Unisys Corp. last month said it will retool its services business to cope with declining integration revenue and problematic outsourcing contracts.
On Oct. 18, the company disclosed preliminary third-quarter results showing a loss of $54.3 million. Unisys’ revenue declined 4 percent in its September quarter compared with the same period last year. To jump-start the top line, company officials said Unisys will focus on four high-growth service areas: outsourcing, enterprise security, open source and Linux services, and Microsoft services and solutions. Unisys management also disclosed efforts to improve outsourcing contracts that have proved to be a drain on earnings.
Last week Unisys officials began to shed light on how exactly the company plans to get its service business back on track. Services, after all, account for more than 80 percent of the company’s revenue.
As for the Microsoft effort, Unisys on Wednesday said it will devote 2,500 consultants to a practice targeting Microsoft’s enterprise technology stack. That thrust will emphasize business intelligence, analytical processing, enterprise application migration and other SQL Server-based solutions, according to the company.
Unisys, meanwhile, has linked up with Oracle Corp. on the outsourcing front. The companies plan to target clients with network and security management, asset management and call center support requirements.
Other service areas are works in progress. Janet Haugen, Unisys’ chief financial officer, described the company’s open-source capability as less mature than other service lines such as outsourcing.
That said, Unisys has alliances in place with Red Hat, SUSE and JBoss, according to a company spokesman. The company also works closely with MySQL and Postgres SQL, he added.
As Unisys refines its go-to-market approach, the company also seeks to boost its ability to screen new business opportunities. The idea: identify and weed out potentially problematic projects before the company commits to bidding on them.
Unisys has adopted a new deal review process, noted Haugen, who spoke on Thursday at the Morgan Stanley Software, Services, Internet and Networking Conference. Previously the company had scrutinized business opportunities above the $100 million threshold. Now, Haugen said, the company reviews deals of $30 million or greater and will also assess opportunities with financial or risk characteristics considered to be above the norm. Unisys’ global bid review board provides legal, financial and operational oversight.
In addition, Unisys is building a profile for accounts in which the company has done well and one for accounts in which it has struggled. Unisys will “add that filter into the bid/no-bid decision making process,” Haugen said.

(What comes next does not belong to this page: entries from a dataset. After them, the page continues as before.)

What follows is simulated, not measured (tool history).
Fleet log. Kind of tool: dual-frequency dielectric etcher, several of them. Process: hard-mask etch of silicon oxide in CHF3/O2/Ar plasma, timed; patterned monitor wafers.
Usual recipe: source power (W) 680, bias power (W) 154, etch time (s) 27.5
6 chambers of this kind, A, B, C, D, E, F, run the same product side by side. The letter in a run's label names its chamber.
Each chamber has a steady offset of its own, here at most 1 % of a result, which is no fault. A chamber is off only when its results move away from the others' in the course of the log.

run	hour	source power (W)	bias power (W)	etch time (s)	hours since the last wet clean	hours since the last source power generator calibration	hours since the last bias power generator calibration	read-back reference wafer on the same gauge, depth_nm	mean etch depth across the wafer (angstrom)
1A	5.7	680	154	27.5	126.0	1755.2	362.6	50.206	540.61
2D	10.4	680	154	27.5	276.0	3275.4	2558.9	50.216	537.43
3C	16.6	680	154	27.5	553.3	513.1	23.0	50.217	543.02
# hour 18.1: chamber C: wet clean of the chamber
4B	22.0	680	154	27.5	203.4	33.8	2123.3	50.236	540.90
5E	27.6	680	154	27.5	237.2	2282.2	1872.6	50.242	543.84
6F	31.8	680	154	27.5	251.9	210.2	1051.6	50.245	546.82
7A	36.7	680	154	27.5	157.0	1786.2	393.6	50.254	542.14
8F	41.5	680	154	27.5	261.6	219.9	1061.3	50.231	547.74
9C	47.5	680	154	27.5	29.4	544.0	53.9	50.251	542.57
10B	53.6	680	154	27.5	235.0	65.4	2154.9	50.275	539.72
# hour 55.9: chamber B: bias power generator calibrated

Overall, Unisys’ services strategy seems straightforward: Select bid opportunities with greater care and invest resources in fields with growth potential. What’s less evident is how Unisys plans to differentiate its approach. Microsoft-centric service units have been done before. Avanade, the 5-year-old Accenture-Microsoft joint venture, focuses on business intelligence and enterprise application migration, the same areas Unisys now pursues.
Haugen, however, cited Unisys’ ability to pull together a full portfolio of services as a plus. That breadth combined with a long-standing focus on the public sector and financial services could help the company stand out. How Unisys fares in executing its services vision is a story that will unfold in 2006.